Honda Motor, Japan's third largest car maker by volume, has made two new appointments to its Board of Directors. Hideko Kunii, a 66-year-old technology expert, has become the first female executive to join the Japanese company’s all-male board of directors. The other appointment is of Issao Mizoguchi, the senior vice president at Honda South America, making him the first foreigner to hold such a position. Though Issao is of Japanese origin, he was born in Brazil, which technically makes him a foreigner.
A gender-equality advocate and engineering professor from the Shibaura Institute of Technology, Kunii is a graduate of the University of Texas at Austin and spent a bulk of her career at the Japanese electronics company Ricoh. Mizoguchi on the other hand, has worked with Honda's South American operations for nearly 30 years and will be one of Honda’s 23 operating officers.
Big Japanese companies have been under pressure to diversify their top management, after Japan's Prime Minister Shinzo Abe last year asked all listed companies to have at least one woman among senior executives.

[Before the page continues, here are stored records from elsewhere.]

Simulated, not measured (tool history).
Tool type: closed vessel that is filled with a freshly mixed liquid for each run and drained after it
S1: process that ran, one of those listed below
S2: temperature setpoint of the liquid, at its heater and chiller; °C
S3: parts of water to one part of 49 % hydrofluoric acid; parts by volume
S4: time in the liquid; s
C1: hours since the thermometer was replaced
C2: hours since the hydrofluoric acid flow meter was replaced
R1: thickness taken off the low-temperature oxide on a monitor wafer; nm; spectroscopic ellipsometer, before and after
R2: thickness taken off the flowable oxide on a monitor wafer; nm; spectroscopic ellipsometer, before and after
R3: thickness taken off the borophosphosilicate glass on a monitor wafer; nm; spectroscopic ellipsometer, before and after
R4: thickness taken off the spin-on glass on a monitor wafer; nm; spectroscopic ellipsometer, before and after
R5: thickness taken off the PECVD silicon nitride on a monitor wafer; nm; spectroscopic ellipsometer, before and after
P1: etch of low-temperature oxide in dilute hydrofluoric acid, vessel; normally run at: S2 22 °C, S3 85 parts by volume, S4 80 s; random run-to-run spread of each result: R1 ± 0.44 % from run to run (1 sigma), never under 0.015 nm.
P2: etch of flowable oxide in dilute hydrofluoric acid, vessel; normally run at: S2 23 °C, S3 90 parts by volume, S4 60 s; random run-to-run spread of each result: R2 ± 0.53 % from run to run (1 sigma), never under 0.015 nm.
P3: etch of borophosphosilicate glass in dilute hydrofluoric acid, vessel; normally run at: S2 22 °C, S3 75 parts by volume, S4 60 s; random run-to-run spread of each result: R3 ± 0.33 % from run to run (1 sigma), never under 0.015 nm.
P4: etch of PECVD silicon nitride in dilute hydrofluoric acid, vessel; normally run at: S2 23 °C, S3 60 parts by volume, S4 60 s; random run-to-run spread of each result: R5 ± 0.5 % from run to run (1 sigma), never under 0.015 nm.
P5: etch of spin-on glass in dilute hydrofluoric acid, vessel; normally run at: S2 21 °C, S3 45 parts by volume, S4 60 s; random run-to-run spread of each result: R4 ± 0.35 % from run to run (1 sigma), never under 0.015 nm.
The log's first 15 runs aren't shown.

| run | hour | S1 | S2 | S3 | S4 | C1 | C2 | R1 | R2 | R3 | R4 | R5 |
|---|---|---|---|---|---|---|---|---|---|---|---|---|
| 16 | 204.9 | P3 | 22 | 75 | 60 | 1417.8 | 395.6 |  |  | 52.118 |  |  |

Recently, Honda also took the big step of switching its official language from Japanese to English. Both these steps signal a change in the company’s standpoint which has been drifting from its longstanding traditional business models. Honda is the third Japanese manufacturer after Toyota and Nissan to bring foreigners and women to its board. Though the operating officers' appointments will take effect from April, they have to be approved by shareholders, in June.